On the other hand, the failure could be a transient radio glitch. A reset in that case could make the situation worse, and cause the craft to fall from the sky, again when the autopilot could have maintained proper flight.
There's not such thing as a "catch-all". Each fault needs to be handled separately, depending on the circumstances.
The idea of the watchdog is that it IS the catch all. It causes a reset when everything else has failed. An unhandled exception represents a total failure. Loss of radio need not necessarily allow the watchdog reset if another mode or function can handle the exception.
Radio loss for a certain period would initiate an error condition. Another section of code would catch this if it could (valid sensor readings) and reset the timer, preventing reset. If the auto code didn't have enough sensor info it would not handle the exception and it would end up with the watchdog timer expiring and triggering a reset.
A watchdog reset can be handled differently on startup. Knowing you are starting from a watchdog reset you can start up in full "recovery attempt" mode.
You also have two processors, so the one having trouble could reset without resetting the other. The PPM encoder should be able to reset very quickly and resume functioning. This would hopefully cure the majority of reported control freezes. You'd get a tiny glitch rather than freezing until you crash.
The main processor could signal the PPM encoder to hold a certain failsafe setting or go to manual until it resets.
The way I think of it is that when your computer locks up first you try closing the current program, then you try ctrl-alt-del, finally you hit the reset switch. As soon as you've tried your first two options and they don't work... any further time you wait before hitting reset just results in a longer period of down time. Once you run out of options or none are appropriate you have no choice but to reset, which almost always works.
The system I see would be like a conveyor belt in a factory. You have a series of linked deadman switches. Man A has to cap a bottle or release his switch to stop the line. Man B either caps the bottle man A missed or he releases his trigger also. So on and so forth until the last man either caps the bottle or stops the conveyor before the bottle falls off and smashes on the floor.
That's probably way too simplistic of a view, but the bottom line is that the bottle never falls off the conveyor (crashes under power) no matter what. If guys B, C, and D are on break or not paying attention the conveyor stops right away.
No Jake, the watchdog timer is NOT a 'catch-all' and it would do precisely nothing whatsoever to protect against receiver issues.
A watchdog timer protects against a very specific class of failure:
That's it. It doesn't protect against anything else whatsoever.

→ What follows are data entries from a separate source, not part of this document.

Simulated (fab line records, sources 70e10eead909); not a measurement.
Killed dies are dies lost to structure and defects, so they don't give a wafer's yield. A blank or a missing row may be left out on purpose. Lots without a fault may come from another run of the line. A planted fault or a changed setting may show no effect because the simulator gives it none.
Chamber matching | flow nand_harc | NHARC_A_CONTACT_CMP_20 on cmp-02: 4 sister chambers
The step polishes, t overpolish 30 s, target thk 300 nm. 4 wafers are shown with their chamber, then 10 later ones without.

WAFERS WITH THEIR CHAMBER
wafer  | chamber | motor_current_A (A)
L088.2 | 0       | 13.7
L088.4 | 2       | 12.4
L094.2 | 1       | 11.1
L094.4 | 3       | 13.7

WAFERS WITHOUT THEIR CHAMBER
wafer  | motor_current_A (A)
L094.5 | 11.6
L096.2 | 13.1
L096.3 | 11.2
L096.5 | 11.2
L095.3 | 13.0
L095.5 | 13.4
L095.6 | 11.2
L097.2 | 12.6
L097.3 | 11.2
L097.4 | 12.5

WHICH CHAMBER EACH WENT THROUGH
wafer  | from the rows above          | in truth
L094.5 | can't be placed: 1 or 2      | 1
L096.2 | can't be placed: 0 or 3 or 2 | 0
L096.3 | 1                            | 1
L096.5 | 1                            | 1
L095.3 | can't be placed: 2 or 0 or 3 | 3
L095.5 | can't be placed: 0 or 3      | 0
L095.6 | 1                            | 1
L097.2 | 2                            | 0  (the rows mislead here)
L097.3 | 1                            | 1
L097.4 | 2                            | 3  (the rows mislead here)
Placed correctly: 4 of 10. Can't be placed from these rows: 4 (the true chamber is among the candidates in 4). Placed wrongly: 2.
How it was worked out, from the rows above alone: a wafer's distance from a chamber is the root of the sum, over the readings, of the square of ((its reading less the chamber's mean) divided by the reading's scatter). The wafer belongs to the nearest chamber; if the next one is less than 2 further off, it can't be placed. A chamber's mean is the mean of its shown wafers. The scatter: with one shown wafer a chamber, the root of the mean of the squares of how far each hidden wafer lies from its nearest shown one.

Trying to abuse it the way you've suggested will cause aircraft to crash.
Rebooting the APM makes it forget where it is and even which way is down!
It's going to be quite a while before it can figure out what's going on.
- If it gets "down" wrong, then it may go ahead and power the craft straight into the ground, convinced that "Down" is up.
So it will always cause a copter to crash and will often cause a fixed wing to crash, as for several seconds the aircraft will be completely uncontrolled. Once in freefall, it's not even possible to work out which way is down using the available sensors.
To use your bottle analogy, you're suggesting that if the last guy misses the cap you should throw them all out of the building and put four new guys in their places.
In the case of a copter, one of those guys was also balancing the bottle on his chin.
Those guys should stay on the job because they are the ones who remember what just happened.
I'm going stop feeding the troll now, as your posts have now gone from being a little OTT to outright stupid.